Sunday, September 04, 2022

Students at Cornell University can use an app to pay their peers to drop out of certain classes to obtain an open seat themselves

See Pollinate: The Academic Advocacy Service That Has Cornell Abuzz by Mary Sotiryadis of The Cornell Daily Sun

This seems a little bit like ticket scalping. You buy a concert ticket (maybe after waiting in line at a ticket office in the old days). Then you re-sell it to someone else for a higher price. This might mean that they are paying your for your time. If their time is more valuable than yours, this could actually be an efficient way to do things. If the price Cornell charged for each class were higher, then this would not happen.
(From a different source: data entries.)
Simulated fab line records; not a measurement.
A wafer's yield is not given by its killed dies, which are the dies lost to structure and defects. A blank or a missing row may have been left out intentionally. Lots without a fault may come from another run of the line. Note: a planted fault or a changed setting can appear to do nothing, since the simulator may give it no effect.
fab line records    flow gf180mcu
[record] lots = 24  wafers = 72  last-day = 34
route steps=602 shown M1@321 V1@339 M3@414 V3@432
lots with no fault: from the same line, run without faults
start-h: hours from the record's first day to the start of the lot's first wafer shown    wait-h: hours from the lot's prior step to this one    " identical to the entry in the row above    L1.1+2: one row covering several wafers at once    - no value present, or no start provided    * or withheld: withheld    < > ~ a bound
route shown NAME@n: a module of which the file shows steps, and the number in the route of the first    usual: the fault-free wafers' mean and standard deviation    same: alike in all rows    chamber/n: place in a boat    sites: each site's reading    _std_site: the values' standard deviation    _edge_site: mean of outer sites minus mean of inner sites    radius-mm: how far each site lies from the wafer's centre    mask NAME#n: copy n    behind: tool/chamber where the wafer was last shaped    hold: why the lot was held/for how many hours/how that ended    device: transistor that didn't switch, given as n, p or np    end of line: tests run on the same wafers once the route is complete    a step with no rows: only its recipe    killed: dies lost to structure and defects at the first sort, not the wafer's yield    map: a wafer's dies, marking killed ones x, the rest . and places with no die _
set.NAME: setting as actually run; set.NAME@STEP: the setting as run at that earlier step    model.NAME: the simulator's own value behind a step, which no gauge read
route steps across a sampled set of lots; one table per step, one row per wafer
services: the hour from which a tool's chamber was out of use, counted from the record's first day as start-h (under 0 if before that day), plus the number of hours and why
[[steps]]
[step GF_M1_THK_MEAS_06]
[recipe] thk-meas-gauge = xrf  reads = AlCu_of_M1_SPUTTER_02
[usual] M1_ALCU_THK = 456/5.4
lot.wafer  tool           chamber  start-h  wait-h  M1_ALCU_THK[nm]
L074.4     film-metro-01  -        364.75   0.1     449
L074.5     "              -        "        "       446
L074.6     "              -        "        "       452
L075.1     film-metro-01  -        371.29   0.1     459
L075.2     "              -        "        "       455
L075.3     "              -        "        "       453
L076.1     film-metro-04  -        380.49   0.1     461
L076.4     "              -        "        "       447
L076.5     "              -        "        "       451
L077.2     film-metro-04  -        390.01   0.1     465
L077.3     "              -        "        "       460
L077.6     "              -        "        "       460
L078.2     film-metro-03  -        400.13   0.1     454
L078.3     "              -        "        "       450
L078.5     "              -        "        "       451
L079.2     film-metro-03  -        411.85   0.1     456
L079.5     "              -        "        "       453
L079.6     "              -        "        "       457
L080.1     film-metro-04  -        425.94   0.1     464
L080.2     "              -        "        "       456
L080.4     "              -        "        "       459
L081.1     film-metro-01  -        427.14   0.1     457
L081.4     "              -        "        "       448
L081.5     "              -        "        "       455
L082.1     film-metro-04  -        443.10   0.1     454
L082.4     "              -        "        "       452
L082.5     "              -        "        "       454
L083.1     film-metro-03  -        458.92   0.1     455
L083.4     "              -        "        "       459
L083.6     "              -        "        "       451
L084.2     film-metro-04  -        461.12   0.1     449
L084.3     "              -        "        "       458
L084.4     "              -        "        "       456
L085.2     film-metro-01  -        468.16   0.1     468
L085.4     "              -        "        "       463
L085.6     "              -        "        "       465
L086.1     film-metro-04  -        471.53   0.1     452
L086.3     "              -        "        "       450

Excerpts from the article:

"In the weeks before the fall 2022 semester, social media was abuzz with rumors of a new online service called Pollinate that allows students to pay their peers to drop out of certain classes to obtain an open seat themselves — now Pollinate has landed at Cornell. Students took to Sidechat and Reddit with complaints of classism and elitism.

Despite Pollinate’s increasing presence on campus, it was actually founded at the University of Chicago by two seniors, Jon Merril and Jack Ogle, studying economics. 

“We focused on Cornell because we had friends who go to Cornell, and we heard that [enrollment in specific courses] was a problem there as well,” Merril said.

"Some students raise a concern that the software is perpetuating elitism by allowing financially privileged students to buy seats from disadvantaged students. 

Muna Mohamed ’24 said that she would never use Pollinate because the prices are too high and she is worried about how it affects her own ability to get into the classes she needs to graduate.

“No student is going to drop a class without some monetary incentive, so the advocacy thing is basically null,” Mohamed said. “This just encourages students to take up spaces in classes and keep them until they can get paid for it, even if they don’t need it. This does nothing but make class registration harder than it already is.”"

Related post:

Want to make $60 an hour? Stand in line for a lobbyist, while its still legal (2007)

Here is that short post:

Lobbyists in Washington are very busy and their time is valuable. So they don't want to wait in line to get a good seat at a Congressional hearing. So they pay people to stand in line for them. Companies exist to find waiters and the internet is used. You can make up to $60 an hour. Seems okay to me. Lobbyists can use their time wisely and low income people can earn alot. But a senator wants to outlaw the practice. It was in today's San Antonio Express-News. The article is
Waiting for dollars won't hurt America and was by Maria Anglin (unfortunately, the article by Ms. Anglin is no longer online).